By: Randall Lesaffer

The centenary of the Great War in 2014 has generated impressive public as well as scholarly attention. It has all but overshadowed some other major anniversaries in the history of international relations and law, such as the quarter-centenary of the fall of the Berlin Wall (1989) or the bicentenary of the Vienna Congress (1814–1815). As, with the turn of the year, the interest in the Great War seems to be somewhat subsiding and the anniversary of the most epic and dramatic event of the Vienna period, the Battle of Waterloo of 18 June 1815, is approaching, the commemoration of the Vienna Congress gains a bit of the spotlight.

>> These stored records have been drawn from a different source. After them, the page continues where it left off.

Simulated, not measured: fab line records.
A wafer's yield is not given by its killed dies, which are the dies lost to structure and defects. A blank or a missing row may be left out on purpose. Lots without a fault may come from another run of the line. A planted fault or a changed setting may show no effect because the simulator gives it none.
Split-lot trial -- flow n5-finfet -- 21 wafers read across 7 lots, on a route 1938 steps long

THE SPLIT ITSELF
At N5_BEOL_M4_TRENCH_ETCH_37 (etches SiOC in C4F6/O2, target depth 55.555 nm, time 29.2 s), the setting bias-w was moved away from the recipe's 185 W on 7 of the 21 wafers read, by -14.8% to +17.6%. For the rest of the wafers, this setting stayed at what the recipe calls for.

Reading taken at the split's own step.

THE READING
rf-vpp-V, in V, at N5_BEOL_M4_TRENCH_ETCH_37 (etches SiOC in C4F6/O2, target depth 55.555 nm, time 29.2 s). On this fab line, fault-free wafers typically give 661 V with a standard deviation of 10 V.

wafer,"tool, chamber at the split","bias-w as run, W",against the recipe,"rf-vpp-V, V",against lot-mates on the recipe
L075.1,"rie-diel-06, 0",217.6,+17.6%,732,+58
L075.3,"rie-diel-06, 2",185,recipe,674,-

The Congress of Vienna marked the establishment of a new political and legal order for Europe after more than two decades of turmoil and war following the French Revolution. The defeat of Napoleon (1769–1821) in 1813–1814 by a huge coalition of powers under the leadership of Britain, Russia, Austria, and Prussia gave the victorious powers an opportunity to stabilise Europe. This they intended to do by containing the power of France and recreating the balance between the great powers.

At Vienna, between November 1814 and June 1815, the representatives of more than 200 European polities – many from the now-defunct Holy Roman Empire – met to debate a new European order. The Congress of Vienna stands in the tradition of great European peace conferences, beginning with Westphalia (1648) and continuing with Nijmegen (1678–1679), Rijswijk (1697), Utrecht (1713), Vienna (1738), Aachen (1748), and Paris (1763) to the Paris peace conference that ended the American War of Independence (1783). Yet, in several ways, it was also a departure from it.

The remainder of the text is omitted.